Hi Adam. I can share my experience with this, based on things I have tried.
I implemented a feature in my game (2D platformer) where the player will get a full-screen image when they examine certain things. So the player might examine a book on a shelf and they get a full-screen image of an open book and the text inside. The image is 1960 x 1120 - just slightly larger than 1080p. I have done it using a sprite object with 2 animations: 0 is empty and 1 is the image. It’s on the scene when the game loads and I just change the animation in an event i.e. I don’t create it or show it. It is always on the scene.
I haven’t split the image into pieces because it’s not going to be scrolling, unlike my main environments that I do chop into pieces of about 300 x 300 max (more on that further down).

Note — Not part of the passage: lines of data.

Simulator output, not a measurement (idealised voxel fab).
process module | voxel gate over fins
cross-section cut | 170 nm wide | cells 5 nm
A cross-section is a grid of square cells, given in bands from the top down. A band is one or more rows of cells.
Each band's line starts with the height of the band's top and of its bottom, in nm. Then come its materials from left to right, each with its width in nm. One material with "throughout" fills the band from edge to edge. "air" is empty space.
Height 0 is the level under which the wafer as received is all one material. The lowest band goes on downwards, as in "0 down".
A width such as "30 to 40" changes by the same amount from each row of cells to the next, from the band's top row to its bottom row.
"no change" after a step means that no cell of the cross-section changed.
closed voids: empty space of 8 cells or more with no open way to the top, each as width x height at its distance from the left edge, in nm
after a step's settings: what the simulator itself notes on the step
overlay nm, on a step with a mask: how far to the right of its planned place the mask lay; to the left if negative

I haven’t noticed a performance issue since I implemented this. The player can open and close the full-screen image and carry on with smooth scrolling afterwards. The image is about 150kb because I squeezed it down with a PNG optimizer.
I know it’s generally a no-no to have large images, as image guidance goes, but when it’s a relatively small filesize and it’s not animating or being created with an event, it seems to be absolutely fine. I’m not saying whether what I have done is a good way or not, but it’s working for me so far. My game, though, is for desktop PCs and not for mobile devices, and I imagine performance concerns with large images become much more pressing on mobile devices.
For scrolling levels, the cutting up of images in Photoshop and them putting them back together in GDevelop is time-consuming, for sure, but I get lovely smooth scrolling and no hitches by doing it that way. I have all the images in one object and change their animation on the scene to rebuild my artwork. I’d absolutely recommend this approach if you are not using tiles i.e. you are using a large piece of artwork for you level. It’s the difference between classic Mario (tiles) and Night in The Woods (large artwork). The latter approach gives you more creative flexibility, but does come with set-up drawbacks. I’d imagine, for example, dropping a large 4000 x 2000 image into GDevelop for a game level is going to cause issues unless you chop it up.